Recommender systems across all domains (Media, Ecommerce, Online Travel) suggesting all kinds of content (Videos, Text articles, SKU’s of retail products, etc) face a standard set of issues:
For a new user – the recommender system struggles to suggest the right content to him because it has no idea of what interests him and hence, until it gathers more information on the user through his behaviour, etc, the system doesn’t have a strong idea of what might interest/engage him. Same issue for new content – the recommender system has no information on user affinities for this item and hence no idea of how to suggest this content to users.
- The information that is already known about the user can be used to infer what would interest him like the location he’s from or the referring source for his arrival into the website (Search engine, advertisements, etc)
- Content based recommendations work when there isn’t enough information about the user based on the items he’s interacting with such as ‘Many users who viewed this also viewed’ and ‘Similar content to viewed item’ to provide meaningful suggestions
- As the behavioural data on the user is less, smaller signals of user intent such as the dwell time on certain pages, product views can be used to provide suggestions
A recommender system holds every users relationship/interactions with every content in memory to infer his context. This means that for m users and n pieces of content, a m*n matrix would be needed which becomes massive. This slows down computations based on this matrix
- This matrix is bound to have a lot of zeroes considering that users wouldnt have interacted with most of the content on most websites. Matrix factorization can be used here to reduce the dimensionality.
- The row/column containing the users in the matrix can be substituted with the segments of users instead. This brings down the number drastically.
Serendipity ensures that users have the chance to explore and find new content that delights/interests them. Many algorithms work on rigidly providing the content that adheres to their computations but does not surprise the user with unexpected interesting content.
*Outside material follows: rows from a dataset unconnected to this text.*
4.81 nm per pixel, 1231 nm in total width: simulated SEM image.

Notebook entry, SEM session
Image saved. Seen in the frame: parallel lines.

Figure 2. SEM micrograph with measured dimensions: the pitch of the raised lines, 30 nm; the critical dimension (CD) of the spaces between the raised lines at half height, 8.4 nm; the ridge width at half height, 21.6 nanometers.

- Websites should have a section that just provides content that could be considered non-mainstream that are likely to interest the user
- For any algorithm, an item should be thrown into the mix that is agnostic of the algorithm and would appeal to everyone
- For any algorithm, items should be thrown into the mix that are related to the original items but one step away in some regard – like the parent of the item, or from a different brand, or from the next price bracket, etc
Handling long tail
For any website, there will always be content that isn’t mainstream and appeals only to a certain set of users. These content tend to be passion/hobby centric. Discovery of these items becomes difficult as most algorithms tend to push more popular/better performing content.
- The user behaviours on the website should be analysed – if it turns of that the user is generally interacting with more long tail content, it means that the user is more experimentative and thus more likely to try more of these content.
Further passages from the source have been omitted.